I think we're seeing "common practice", particularly in that last photo from Driving '67. "Common practice" and "recommended practice" are often two different things, with the recommendation coming from engineers who have never had to build or maintain a production wire harness.

Personally I tend to default toward extending the pigtails as exemplified by the green shield terminations in Driving '67's photos because it makes life much easier to do it that way. If the manufacturer of the avionics recommends doing it another way, they likely have a good technical reason to make that recommendation. Whether or not that technical recommendation is practically applicable is another question entirely.
 
Sometime over the past several years, Garmin changed their documentation.

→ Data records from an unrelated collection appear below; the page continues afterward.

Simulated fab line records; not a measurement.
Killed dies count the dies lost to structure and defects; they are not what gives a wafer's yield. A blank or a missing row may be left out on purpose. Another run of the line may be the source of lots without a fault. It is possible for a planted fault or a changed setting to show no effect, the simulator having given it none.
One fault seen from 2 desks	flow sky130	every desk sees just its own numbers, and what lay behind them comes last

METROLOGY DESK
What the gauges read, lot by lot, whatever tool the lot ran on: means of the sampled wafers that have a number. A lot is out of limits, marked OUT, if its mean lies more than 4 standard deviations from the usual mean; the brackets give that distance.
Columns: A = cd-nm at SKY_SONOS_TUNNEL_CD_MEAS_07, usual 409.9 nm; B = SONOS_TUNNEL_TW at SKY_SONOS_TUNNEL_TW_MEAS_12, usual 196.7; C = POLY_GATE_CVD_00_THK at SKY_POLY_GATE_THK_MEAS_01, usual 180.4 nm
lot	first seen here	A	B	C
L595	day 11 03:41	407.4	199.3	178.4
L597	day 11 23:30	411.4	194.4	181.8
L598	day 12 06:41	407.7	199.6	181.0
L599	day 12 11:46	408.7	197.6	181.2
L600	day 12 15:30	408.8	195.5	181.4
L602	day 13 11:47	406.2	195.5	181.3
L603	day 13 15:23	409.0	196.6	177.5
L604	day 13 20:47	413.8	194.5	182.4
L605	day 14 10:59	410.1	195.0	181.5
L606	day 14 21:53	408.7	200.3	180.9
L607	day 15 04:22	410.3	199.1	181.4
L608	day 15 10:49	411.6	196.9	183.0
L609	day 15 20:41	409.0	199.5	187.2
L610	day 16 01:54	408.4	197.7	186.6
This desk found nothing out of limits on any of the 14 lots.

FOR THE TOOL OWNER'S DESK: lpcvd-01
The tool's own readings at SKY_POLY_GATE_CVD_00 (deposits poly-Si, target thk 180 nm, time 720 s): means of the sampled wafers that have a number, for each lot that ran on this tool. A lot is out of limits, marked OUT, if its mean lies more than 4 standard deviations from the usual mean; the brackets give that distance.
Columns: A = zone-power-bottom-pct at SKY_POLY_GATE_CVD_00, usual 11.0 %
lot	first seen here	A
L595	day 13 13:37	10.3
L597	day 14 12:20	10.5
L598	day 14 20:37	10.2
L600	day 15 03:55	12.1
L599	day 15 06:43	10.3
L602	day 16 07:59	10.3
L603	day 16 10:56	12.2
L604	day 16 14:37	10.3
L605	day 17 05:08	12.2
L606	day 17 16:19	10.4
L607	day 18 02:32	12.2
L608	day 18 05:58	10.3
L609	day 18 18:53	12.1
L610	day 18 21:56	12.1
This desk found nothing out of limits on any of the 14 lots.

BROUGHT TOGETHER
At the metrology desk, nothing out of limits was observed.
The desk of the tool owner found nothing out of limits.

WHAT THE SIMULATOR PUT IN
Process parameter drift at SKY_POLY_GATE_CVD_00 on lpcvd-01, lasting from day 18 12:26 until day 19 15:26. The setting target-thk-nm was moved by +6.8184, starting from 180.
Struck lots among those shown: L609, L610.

I was able to find a copy of an older revision of an install manual.

In the older revision, their diagram for the ground to backshell is a loop. In the latest revision, the ground takeoff is further back and runs straight to the backshell.
 
It?s all about the impeadence (inductance really) of the shield drain wire.
As frequency goes up, the inductance of the wire becomes a larger contributor to the impedance of the wire. Above a certain frequency, the wire may as well not even be there.

So, that is probably how they had to terminate the shields to pass the DO-160 radiated emissions or radiated susceptibility levels they demonstrated compliance to.

Use other methods at your own risk. Just don?t complain if you hear your LED landing lights in your headset audio!
 
So, that is probably how they had to terminate the shields to pass the DO-160 radiated emissions or radiated susceptibility levels they demonstrated compliance to.

Mike, I got some private guidance, and yeah, turns out it's pretty much a standardization thing. Not unreasonable at all. There are a lot of ways to terminate a shield, and surely a few of them have EMI or mechanical issues.
 
Mike, I got some private guidance, and yeah, turns out it's pretty much a standardization thing. Not unreasonable at all. There are a lot of ways to terminate a shield, and surely a few of them have EMI or mechanical issues.

Yes many ways to do it, but shorter is definitely better. Do the best you can. :)
 
Alex Peterson sent a good paper, which led me to another paper available in the NASA technical server.

https://ntrs.nasa.gov/archive/nasa/casi.ntrs.nasa.gov/20080021261.pdf

Germane to pigtail loops, here's what they found:

The next question we examined was noise coupling through
the pigtail connection. First we investigated how sensitive the
load noise was to pigtail loop area. What we found was that
the load noise can vary up to 3dB by simply widening or
narrowing the loop area of a 7.5 cm pigtail. Three things can
be done to reduce this coupling. The pigtail can be kept short
and tied flat against the cable thereby minimizing the pigtail
loop area. If the electromagnetic field is known, the pigtail can
also be oriented so that a minimum amount of magnetic flux
passes through the loop.


Note the reference to the area of the loop. What they are saying is that a 3" loop pigtail worked pretty well if tied tightly so both legs of the loop are together, i.e. minimal area between them. Note that the recently prescribed Garmin method has no loop at all, and minimizes exposure of the center conductor, as the braid extends well past the pigtail tie point. An additional table suggests the 3dB reduction from minimizing loop area is roughly equal to exposing one inch less center conductor. We all know to minimize exposed conductor, so now you know to also tie those pigtail loops flat and tight, if you choose to use them.
 
In addition to what Dan said, one of the papers noted strong reduction in EMI coupling when braid is inserted completely inside the metal back shell housing. That paper did clamp the metallic shield braid at that point, whereas we generally only tag the ground wire (attached to the shield) to the housing. Lots of emphasis on a 360 degree method of "masking" of the signal wires from EMI. I believe this will be accomplished by insuring the shield continues well into the back shell.

What wasn't a good shield was when the braid was terminated outside the back shell some distance, and then a ground wire strapping the braid to the back shell.

Bottom line: run the braid inside the back shell and keep any physical loops of the ground wire to a minimum area as Dan said. Use heat shrink to insure no errant braid strands are floating around in the connector.